Wednesday, 27 April 2016

2-D Project: The Finished Piece


The finished piece about halfway through. It shows the Lord Admiral with and arm mounted cannon holding the head of a defeated enemy commander.



The finished piece finished. There's a lot I like about the picture. I'm quite fond of the gun and its blue-wispy-plasma-esque smoke. I also like the expression on the Admirals face for there is no other expression to have on your face when you are holding the bloody head of an enemy; your gun held aloft victoriously.
The shading, however, is a little lack luster and despite my efforts I could not get it to look anywhere as clean and refined as my earlier front view image. I'm also not that good at shadows. Something for the future that I should learn to wrap my head around.
In the meantime I'll keep it in mind to try and give characters simpler armour because its very easy to make complex armour look bad, with simpler armour there's a little more leeway. 

Tuesday, 12 April 2016

2-D Work- Oh God! There's More!


The onslaught of artwork continues.


I am not particularly good at turn-around views. My problem is that the front always comes out great, the back is never too bad but the side... Well look at it yourself. A large part of my problem comes from trying to find out a way to joint up the details that can be seen on the front and back views.
It worked out (somewhat) in the end but in retrospect I may have made his armour a little simpler.

The "plates" you can see in the armour are superficial. They serve a purely aesthetic role and are representative of neither points of flexion or underlying Voi musculature.

A quick sheet I did to attempt to demonstrate how Jurisdiction armour moves and flexes.
It is not like conventional plate armour in which metal plates move over one another to give a degree of flexibility nor is it like leather or fabric which has a slight stretch and crease when moved.

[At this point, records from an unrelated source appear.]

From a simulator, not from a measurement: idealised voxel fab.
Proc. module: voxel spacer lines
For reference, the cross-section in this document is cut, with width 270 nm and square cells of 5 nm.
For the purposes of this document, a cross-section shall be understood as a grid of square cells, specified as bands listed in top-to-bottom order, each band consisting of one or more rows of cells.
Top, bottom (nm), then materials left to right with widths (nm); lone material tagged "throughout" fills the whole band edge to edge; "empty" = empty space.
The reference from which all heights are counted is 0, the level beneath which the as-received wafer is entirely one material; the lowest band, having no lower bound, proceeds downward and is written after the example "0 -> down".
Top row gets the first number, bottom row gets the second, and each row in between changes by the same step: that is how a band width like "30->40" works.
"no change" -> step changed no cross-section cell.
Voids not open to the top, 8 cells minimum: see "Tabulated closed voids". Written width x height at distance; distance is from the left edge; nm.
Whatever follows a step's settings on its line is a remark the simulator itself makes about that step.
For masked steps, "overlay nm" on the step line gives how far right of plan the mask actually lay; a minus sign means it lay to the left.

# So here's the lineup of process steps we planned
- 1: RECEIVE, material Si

Jurisdiction armour is what I like to think of as "superstate" armour, not quite the "solid state" nature of plate armour nor quite the "fluid state" of cloth (liken it to in quantum computing when a qubit can be both a 1 and a 0 at the same time, Jurisdiction armour is both a rigid solid at the same time that it has a degree of elastic flexibility).

Put perhaps more simply the armour is solid when still and capable of moving when "told" to by the wearer. The Jurisdiction are sufficiently advanced technologically that "hard" and "inflexible" are not mutually exclusive concepts. 

The fact that I need to explain all of this is probably a good indication that I should have gone with a slightly simpler armour design.